PROSPECTUS SUPPLEMENT NO. 3 Filed pursuant to
(To Prospectus dated Rule 424(b)(3)
September 20, 1996) Registration No. 333-07879
$275,000,000
NTL Incorporated
7% Convertible Subordinated Notes Due 2008
This Prospectus Supplement No. 3 supplements and amends the
Prospectus dated September 20, 1996, as amended and supplemented
by the Prospectus Supplement dated April 15, 1997 (the
"Prospectus"), relating to the 7% Convertible Subordinated Notes
Due 2008 (the "Convertible Notes") of NTL Incorporated (formerly
known as International CableTel Incorporated) (the "Company") and
the shares of the Company's common stock, par value $.01 per
share ("Common Stock"), issuable upon conversion of the
Convertible Notes.
The table on pages 68 and 69 of the Prospectus sets forth
information with respect to the Selling Holders (as defined in
the Prospectus) and the respective amounts of Convertible Notes
beneficially owned by each Selling Holder that may be offered
pursuant to the Prospectus (as supplemented and amended). This
Prospectus Supplement amends that table by replacing items 1 and
71 of that table with the corresponding items set forth below.

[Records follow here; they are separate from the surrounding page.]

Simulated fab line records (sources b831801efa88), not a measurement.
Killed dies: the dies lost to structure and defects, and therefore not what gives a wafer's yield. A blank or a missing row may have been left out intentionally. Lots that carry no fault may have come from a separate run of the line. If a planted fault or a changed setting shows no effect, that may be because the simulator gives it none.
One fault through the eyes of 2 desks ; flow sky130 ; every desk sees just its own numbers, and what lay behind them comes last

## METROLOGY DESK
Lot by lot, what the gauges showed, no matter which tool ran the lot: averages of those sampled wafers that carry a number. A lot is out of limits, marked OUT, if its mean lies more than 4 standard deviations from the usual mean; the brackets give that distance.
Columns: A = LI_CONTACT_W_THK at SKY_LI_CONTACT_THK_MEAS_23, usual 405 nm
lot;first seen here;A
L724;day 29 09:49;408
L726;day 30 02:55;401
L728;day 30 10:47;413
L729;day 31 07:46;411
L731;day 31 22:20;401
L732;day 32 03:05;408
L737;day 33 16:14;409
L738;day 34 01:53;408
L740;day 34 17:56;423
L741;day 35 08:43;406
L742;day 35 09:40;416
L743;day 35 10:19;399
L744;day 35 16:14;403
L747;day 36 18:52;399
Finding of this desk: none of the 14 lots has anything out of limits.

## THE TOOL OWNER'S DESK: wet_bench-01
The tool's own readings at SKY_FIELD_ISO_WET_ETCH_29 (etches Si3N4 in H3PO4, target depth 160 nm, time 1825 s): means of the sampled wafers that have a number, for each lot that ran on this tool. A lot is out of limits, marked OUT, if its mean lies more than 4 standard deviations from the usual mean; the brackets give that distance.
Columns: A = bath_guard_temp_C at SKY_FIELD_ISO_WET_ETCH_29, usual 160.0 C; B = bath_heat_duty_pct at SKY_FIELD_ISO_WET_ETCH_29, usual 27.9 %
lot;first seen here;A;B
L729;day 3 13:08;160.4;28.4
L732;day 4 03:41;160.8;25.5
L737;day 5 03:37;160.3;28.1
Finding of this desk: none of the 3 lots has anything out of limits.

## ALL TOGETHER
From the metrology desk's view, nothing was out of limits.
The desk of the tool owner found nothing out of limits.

Selling Holder Principal Amount
of Convertible Notes
"1. Donaldson Lufkin & Jenrette
Securities . . . . . . . . . . . . . . . . $ 39,684,000
71. Any other holder of Convertible
Notes or future transferee from
such holder . . . . . . . . . . . . . . . $ 49,354,500
Total . . . . . . . . . . . . . . . . . . $275,000,000"
The Prospectus, together with this Prospectus Supplement No.
3, constitutes the prospectus required to be delivered by Section
5(b) of the Securities Act of 1933, as amended, with respect to
offers and sales of the Convertible Notes and the Common Stock
issuable upon conversion of the Convertible Notes.
Prospective investors should carefully consider matters
discussed under the caption "Risk Factors" beginning on page 10
of the Prospectus.
THESE SECURITIES HAVE NOT BEEN APPROVED OR DISAPPROVED BY THE
SECURITIES AND EXCHANGE COMMISSION OR ANY STATE SECURITIES
COMMISSION NOR HAS THE SECURITIES AND EXCHANGE COMMISSION OR ANY
STATE SECURITIES COMMISSION PASSED UPON THE ACCURACY OR ADEQUACY
OF THIS PROSPECTUS. ANY REPRESENTATION TO THE CONTRARY IS A
CRIMINAL OFFENSE.
The date of this Prospectus Supplement No. 3 is October 24, 1997.